Ralf Huetter, 45, rests on the conference chair in the Cologne office of the EMI/Electrola-Konzerns. Dressed completely in black. A face without great emotional features. Eyes which irradiate a clear spirit. A Kraftwerker does not speak often and seldom extensively with the outside world. So it was in the past. On the occasion of the release of their hit compilation "The Mix" and the approaching concert (26 Oct, Berlin, The Hall [okay so you missed it and it's taken me a while to get around to doing this]) Huetter and company break through their self-imposed professional secrecy and talk.
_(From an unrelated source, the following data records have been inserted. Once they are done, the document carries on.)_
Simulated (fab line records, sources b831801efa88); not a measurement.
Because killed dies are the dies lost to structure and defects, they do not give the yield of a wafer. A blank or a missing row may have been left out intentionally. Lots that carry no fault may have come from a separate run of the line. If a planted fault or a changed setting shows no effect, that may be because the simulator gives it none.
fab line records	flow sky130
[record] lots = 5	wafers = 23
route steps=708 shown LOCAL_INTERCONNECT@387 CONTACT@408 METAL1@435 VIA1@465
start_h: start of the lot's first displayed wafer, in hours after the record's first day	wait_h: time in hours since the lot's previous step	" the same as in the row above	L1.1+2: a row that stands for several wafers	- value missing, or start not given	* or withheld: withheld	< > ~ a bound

"The Mix" is the first true data product out of the Duesseldorfer KlingKlang Studio. Ralf Huetter and Florian Schneider developed the collection of hits more as a by-product, when they converted in the past two years their entire technical lab from analog to digital production work. "The Mix" is practically a 'live album', asserts Ralf Huetter, old popular songs like "Autobahn" and "Roboter" achieve with this modernization an up-to-date look. The sound lives from now on simply as calculated data, which can be called up at any time. They are, therefore, immortal and have staying power for eternity.

"We are always concerned with finding a form that is the most reduced as possible," explains Huetter with a quiet voice, which reveals pleasant little vibrations. The man-machine is cool, clear, and to the point.

"We want always to play only the fewest tones. This principle has grown out of our specific background. The employment of computers leads inevitably to minimalism. We play the minimalist sound-track of our era, we don't want a Baroque overkill. Everyone can add the part in his head, which to him seems important."

Minimalism of Tone inevitably implies a reduction of mobility. Kraftwerk(ers) don't operate like dancing bears a la Madonna or MC Hammer on the stage.

"On stage we operate electronic control panels, circuit switches, and keyboards," explains Huetter. "And we turn knobs, switches, regulators, and sound filters. I have singing fingers, speaking fingers, which communicate by technique. It goes along with this most highly sensible technique that one can only perform with minimal mobility. One has to visualize like the captain of a spaceship. Only a few millimeters displaced, and the sound is already away." Ralf Huetter knows about the psychological meaning of this form of performance.

"Whoever has to produce too many notes and tones, he attempts to cover up or overpower his anxieties. You trample on your keyboard, strum ten tones with ten different fingers instead of producing a single calm sound with a single finger. Okay, stagefright belongs to the appearance. Paranoia is for us a quality of life."

In the last ten years, Kraftwerk had to collect intensive experiences. The stars weren't particularly good for the Duesseldorfer music workers in the 80s, who since 1968 have sent out important musical impulses from Germany into the world.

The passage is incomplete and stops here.